Above: Tanker 55, a CV-580, drops water on the Bybee Creek Fire July 28, 2016. NPS photo. Click to enlarge.
The Bybee Creek Fire has burned close to the rim of the Crater Lake caldera in southwest Oregon. The 720-acre fire, when throwing out burning embers up to a half mile ahead, created one spot fire inside the caldera in Crater Lake National Park.
Information released by the Type 3 incident management team Wednesday morning reported that a fireline has been completed around the entire fire, but some of it is indirect. Firefighters will burn out the fuel between the line and the fire as soon as conditions are favorable.

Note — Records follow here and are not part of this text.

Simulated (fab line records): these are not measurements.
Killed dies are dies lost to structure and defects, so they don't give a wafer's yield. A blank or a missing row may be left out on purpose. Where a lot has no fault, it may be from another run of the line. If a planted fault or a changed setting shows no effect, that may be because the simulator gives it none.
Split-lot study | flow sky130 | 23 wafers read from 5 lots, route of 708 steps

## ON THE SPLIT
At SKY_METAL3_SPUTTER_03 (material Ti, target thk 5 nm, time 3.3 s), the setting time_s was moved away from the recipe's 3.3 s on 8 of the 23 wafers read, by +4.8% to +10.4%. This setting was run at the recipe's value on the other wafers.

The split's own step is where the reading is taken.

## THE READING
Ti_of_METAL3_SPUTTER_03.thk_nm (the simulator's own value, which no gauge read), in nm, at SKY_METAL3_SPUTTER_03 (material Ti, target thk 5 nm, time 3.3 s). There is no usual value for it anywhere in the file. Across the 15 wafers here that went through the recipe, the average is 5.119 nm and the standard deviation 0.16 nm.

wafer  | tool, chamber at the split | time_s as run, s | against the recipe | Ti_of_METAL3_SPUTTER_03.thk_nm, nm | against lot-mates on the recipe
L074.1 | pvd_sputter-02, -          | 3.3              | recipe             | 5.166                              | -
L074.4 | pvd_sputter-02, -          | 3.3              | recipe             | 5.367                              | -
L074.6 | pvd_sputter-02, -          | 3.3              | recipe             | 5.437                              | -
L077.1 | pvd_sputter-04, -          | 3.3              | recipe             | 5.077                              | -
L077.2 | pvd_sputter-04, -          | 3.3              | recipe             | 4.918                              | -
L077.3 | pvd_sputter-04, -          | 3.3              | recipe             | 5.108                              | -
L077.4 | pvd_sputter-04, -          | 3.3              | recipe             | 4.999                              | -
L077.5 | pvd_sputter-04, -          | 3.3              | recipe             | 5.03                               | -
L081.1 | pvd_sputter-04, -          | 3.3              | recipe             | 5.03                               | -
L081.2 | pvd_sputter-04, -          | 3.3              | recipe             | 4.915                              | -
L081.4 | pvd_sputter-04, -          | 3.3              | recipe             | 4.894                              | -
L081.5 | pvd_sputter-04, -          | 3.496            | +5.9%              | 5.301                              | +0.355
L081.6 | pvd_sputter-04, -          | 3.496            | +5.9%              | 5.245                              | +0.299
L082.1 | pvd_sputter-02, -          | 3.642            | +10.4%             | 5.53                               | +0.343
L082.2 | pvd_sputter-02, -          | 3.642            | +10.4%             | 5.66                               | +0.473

A Type 1 incident management team has been ordered and some of its members were on scene Wednesday morning. A decision will be made, in light of the current state of the fire, if the Type 1 team will assume command of the fire.
The fire is burning in the scar from the 2006 Bibee Fire. One of the objectives of the incident management team is to keep the fire east of the Pacific Crest Trail, which is closed near the fire.
The Rim Village and National Park Headquarters are under a Level 1 evacuation notice — be ready to leave immediately.
Two water-scooping CL-415 air tankers, helicopters, and large air tankers have been assisting the firefighters on the ground. We asked spokesperson Lucinda Nolan if the helicopters were obtaining water from Crater Lake and she said “Gosh, no.” The scoopers are using water from Lost Creek Lake 27 miles southeast of the fire. Ms. Nolan said the air tankers have been dropping fugitive retardant which fades quickly to become nearly invisible, and water.
Fire Aviation has photos of the scoopers and other air tankers which have been based at the Medford, Oregon airport.
The park is still open, but a section of the West Rim Road is closed.